Capitol Riot 'Oath Keeper' Seeks Release From Custody, Claiming Trump Led Insurrection

Local militias believed then-President Donald Trump was calling for their support ahead of the U.S. Capitol riot, lawyers acting for one paramilitary group leader have said.

Counsel for Jessica Watkins, of the far-right extremist group "Oath Keepers," argue that she and others believed Trump's bogus claims of widespread election fraud because of the "rhetoric of the President, his congressional supporters, and the right-wing media."

The claims were made in new court documents, released on Sunday, that seek Watkins' release from custody as she awaits trial over multiple charges related to the January 6 disorder, when Trump-supporters stormed the Capitol.

In the latest legal filing in the case, her lawyers argue that Trump "held rallies designed to inflame his supporters" after losing the 2020 presidential election to Joe Biden.

"His supporters said he would invoke the Insurrection Act to use the military to ensure his continued presidency despite the election results, which they viewed as fraudulently reported in large measure because of the rhetoric of the President, his congressional supporters, and the right-wing media."

At least seven members of the Oath Keepers militia face charges over allegations they coordinated the assault on Congress using messaging apps and social media while wearing tactical gear, according to the Justice Department.

Watkins' lawyers argue that the potential invocation of the Insurrection Act "took root in the online community of Trump supporters" and "led many local militias to believe they would have a role if this were to happen."

"In November, [Watkins] believed that the President of the United States was calling upon her and her small militia group to support the President and the Constitution and she was ready to serve her Country in that manner," according to their latest filing.

Watkins had a "VIP pass" for the January 5 and 6 rallies that she attended in order to "provide security to the speakers at the rally, to provide escort for the legislators and others to march to the Capitol as directed by the then-President," her lawyers added.

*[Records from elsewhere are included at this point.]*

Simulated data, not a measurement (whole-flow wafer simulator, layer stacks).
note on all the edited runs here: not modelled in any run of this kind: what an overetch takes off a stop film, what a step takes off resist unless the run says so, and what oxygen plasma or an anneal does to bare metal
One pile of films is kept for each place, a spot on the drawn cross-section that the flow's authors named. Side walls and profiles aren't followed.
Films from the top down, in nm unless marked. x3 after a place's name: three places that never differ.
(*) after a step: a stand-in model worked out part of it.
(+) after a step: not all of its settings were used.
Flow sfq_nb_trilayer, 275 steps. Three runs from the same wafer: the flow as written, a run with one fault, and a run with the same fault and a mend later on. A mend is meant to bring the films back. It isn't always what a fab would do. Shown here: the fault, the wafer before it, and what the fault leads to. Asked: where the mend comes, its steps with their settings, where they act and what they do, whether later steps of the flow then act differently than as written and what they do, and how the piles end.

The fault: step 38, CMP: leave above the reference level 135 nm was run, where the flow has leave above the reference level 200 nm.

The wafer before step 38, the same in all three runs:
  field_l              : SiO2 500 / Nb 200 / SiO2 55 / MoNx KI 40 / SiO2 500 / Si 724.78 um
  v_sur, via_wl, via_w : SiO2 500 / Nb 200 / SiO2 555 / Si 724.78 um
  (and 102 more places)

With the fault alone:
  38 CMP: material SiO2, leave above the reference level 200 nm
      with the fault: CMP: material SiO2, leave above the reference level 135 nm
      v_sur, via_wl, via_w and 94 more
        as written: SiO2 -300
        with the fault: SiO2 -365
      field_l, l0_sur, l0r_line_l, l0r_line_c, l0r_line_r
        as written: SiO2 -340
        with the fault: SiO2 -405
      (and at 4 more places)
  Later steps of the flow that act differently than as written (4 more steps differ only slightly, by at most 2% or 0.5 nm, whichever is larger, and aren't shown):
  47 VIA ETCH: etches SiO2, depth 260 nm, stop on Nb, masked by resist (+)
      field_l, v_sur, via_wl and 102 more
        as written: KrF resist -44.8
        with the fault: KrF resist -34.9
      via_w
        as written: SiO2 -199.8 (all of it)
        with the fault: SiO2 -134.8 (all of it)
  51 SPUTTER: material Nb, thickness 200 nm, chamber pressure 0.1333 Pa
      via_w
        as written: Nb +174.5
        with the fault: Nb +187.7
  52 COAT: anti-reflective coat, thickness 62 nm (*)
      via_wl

Composite showing Donald Trump and Jessica Watkins
This composite image shows then-President Donald Trump during a rally of his supporters near the White House on January 6, and an image that prosecutors say is Jessica Watkins near the U.S. Capitol that same day. Getty / FBI

Investigators also claim that Watkins acted on what she believed to be Trump's orders.

"As the inauguration grew nearer, Watkins indicated that she was awaiting direction from President Trump,"read a DOJ criminal complaint filed earlier this month.

Unlike most of the capitol rioters, prosecutors argue, Watkins' actions were premeditated. Authorities said Watkins had "trained and plotted" to obstruct the procedure of congress if Trump "activated" them—a word she used in a text sent in November.

Prosecutors argue that Watkins involvement extended beyond offering security.

An affidavit in support of the complaint claimed that she "knowingly and willfully joined and encouraged" those who forcibly entered the Capitol building with the intention of impeding the Senate's vote to confirm Joe Biden's election victory.

Several of those facing charges over the violence at the Capitol have said that they were following Trump's orders.

Trump was acquitted of charges of inciting the insurrection in his second impeachment trial earlier this month, because his fellow Republicans—except these seven—voted not to convict. The final vote of 57-43, left the prosecution 10 short of the two-thirds majority required.

The ex-commander-in-chief could still face criminal charges away from Congress. He was hit with a new lawsuit, again accusing him inciting the violence, earlier this week.